Something big was cooking at AIM-listed minnow Glantus Holdings this week.

Investors in the provider of accounts payable automation and analytics solutions saw their shares nearly double between Monday’s opening bell to Wednesday’s early trades.

Pretty good for a small cap that posted a grim earnings report the week prior.

A regulatory announcement posted at 10.40am on Wednesday, just as shares were pumping, provided an answer as to why: Glantus officially confirmed take-private discussions with private equity firm Accel-KKR for a possible cash offer for Glantus’ entire share capital.

The talks are just that for the moment. No official announcement has been made, but Accel-KKR now has until 16 August to make a formal offer.

For now, Glantus’ shares remain 175 per cent higher week on week, carving out a market capitalisation of £11.2million.

If only Glantus’ surge in market value reflected the wider junior market.

The AIM All-Share Index fell 1.8 per cent to 740 this week, essentially matching last week’s underwhelming performance.

Equities in general suffered a few macro headwinds across the past five trading sessions.

Thursday was a brutal day in particular, mainly due to higher interest rate forecasts emerging from financial analysts in the UK.

There was also feedthrough from hot US jobs data, which caused a headache for the US equities markets.

Blue chips witnessed a greater sell-off than the lower end of the market, with FTSE 100 closing the week a painful 3.5 per cent lower, compared to AIM’s 1.8 per cent.

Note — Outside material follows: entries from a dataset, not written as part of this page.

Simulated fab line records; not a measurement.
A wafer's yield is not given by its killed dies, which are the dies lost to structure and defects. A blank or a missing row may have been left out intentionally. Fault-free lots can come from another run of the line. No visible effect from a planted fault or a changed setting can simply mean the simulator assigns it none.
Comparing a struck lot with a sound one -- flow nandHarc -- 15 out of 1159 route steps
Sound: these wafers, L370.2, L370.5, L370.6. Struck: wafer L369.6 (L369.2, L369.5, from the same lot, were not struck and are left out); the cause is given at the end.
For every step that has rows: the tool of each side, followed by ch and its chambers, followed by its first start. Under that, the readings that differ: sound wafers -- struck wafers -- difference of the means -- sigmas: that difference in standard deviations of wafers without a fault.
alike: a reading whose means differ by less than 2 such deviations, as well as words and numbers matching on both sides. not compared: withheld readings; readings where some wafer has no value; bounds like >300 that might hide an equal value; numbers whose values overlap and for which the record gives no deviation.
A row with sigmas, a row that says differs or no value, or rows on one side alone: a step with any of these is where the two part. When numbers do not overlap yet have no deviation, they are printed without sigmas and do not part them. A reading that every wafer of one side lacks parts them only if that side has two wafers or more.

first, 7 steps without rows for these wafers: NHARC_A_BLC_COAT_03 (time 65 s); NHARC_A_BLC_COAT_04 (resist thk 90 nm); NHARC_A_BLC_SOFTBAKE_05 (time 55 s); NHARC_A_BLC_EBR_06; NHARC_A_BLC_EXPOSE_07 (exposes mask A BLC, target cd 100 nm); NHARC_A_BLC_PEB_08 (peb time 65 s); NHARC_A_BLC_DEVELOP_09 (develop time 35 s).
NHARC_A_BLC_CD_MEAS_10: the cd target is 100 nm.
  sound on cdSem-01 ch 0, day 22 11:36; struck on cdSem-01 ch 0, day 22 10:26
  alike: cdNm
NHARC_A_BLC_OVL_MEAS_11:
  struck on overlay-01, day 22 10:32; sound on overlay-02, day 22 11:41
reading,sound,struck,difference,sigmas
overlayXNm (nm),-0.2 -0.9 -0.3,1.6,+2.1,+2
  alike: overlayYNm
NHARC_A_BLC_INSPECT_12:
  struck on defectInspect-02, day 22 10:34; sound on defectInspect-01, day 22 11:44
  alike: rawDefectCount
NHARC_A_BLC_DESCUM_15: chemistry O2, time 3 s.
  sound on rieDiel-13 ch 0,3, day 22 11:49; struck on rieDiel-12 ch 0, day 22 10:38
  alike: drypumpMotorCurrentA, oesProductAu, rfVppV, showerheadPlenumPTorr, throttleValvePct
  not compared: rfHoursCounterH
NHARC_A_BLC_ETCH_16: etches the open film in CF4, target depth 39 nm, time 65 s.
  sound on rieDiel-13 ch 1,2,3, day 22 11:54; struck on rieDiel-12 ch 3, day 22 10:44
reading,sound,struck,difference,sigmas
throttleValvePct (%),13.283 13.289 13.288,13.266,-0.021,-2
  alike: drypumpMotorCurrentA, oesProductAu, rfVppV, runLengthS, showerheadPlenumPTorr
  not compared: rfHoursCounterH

Despite the sluggish week, there were some decent upside stories among the junior market constituents.

Not least i(x) Net Zero, whose shares spiked up as much as 90 per cent higher in Thursday’s early deals as its investee WasteFuel Global, which is developing bio-methanol from agricultural waste, landed a $10million (£7.8million) investment from none other than BP. i(x) closed the week 92 per cent higher at 26p.

Micro-cap life sciences company Aptamer Group had a rollercoaster. The producer of Optimer binders rose close to 25 per cent on Friday after it announced it has won several contracts worth a total of £507,000.

However, this was after plunging 40 per cent on Monday after announcing that it is urgently seeking additional funding to ensure the company’s survival as a going concern.

In the creative segment, Zinc Media climbed 6 per cent throughout the week after the TV, brand and audio production group released an upbeat trading statement on Wednesday.

The company said total revenues were £31million in the first half, already eclipsing the entire 2022 financial year.

Shares in digital mental wellbeing firm Kooth shot up after securing a £148million contract to serve all 13-to-25-year-olds in California.

The London-based company plans to hire more than 200 staff in the next year to support its expanding US infrastructure.

In the energy sector, Petro Matad shot up nearly 60 per cent in Thursday’s early deals as the explorer landed a new permit from the authorities in Mongolia. Come Friday, shares were still 30 per cent in the green.

On the downside, Quadrise fell 40 per cent on Friday, though this was due to an open offer to raise at least £1million ahead of expected first commercial revenues from its lead projects.

Quadrise said it is keeping a focus on its key projects in Morocco, Utah and with Mediterranean Shipping ‘as the most efficient use of our financial resources and provide the fastest and most material pathways to commercialisation’.

Zanaga Iron Ore Company’s shares dropped nearly 40 per cent this week on what looked like a fairly benign funding package designed to limit dilution.

Shard Merchant Capital said it will try to sell 36 million Zanaga shares in three tranches, returning 95 per centof the proceeds. At today’s prices, the mine developer would receive £3.7million. In turn, the additional stock would increase Zanaga’s equity base by just 5.9 per cent.

Vast Resources also fell on news of a funding package, in this instance a £1.7million deal for the placing of 486 million shares at 0.35p apiece.

Vast said it will use the cash for working capital and for its current “corporate obligations”.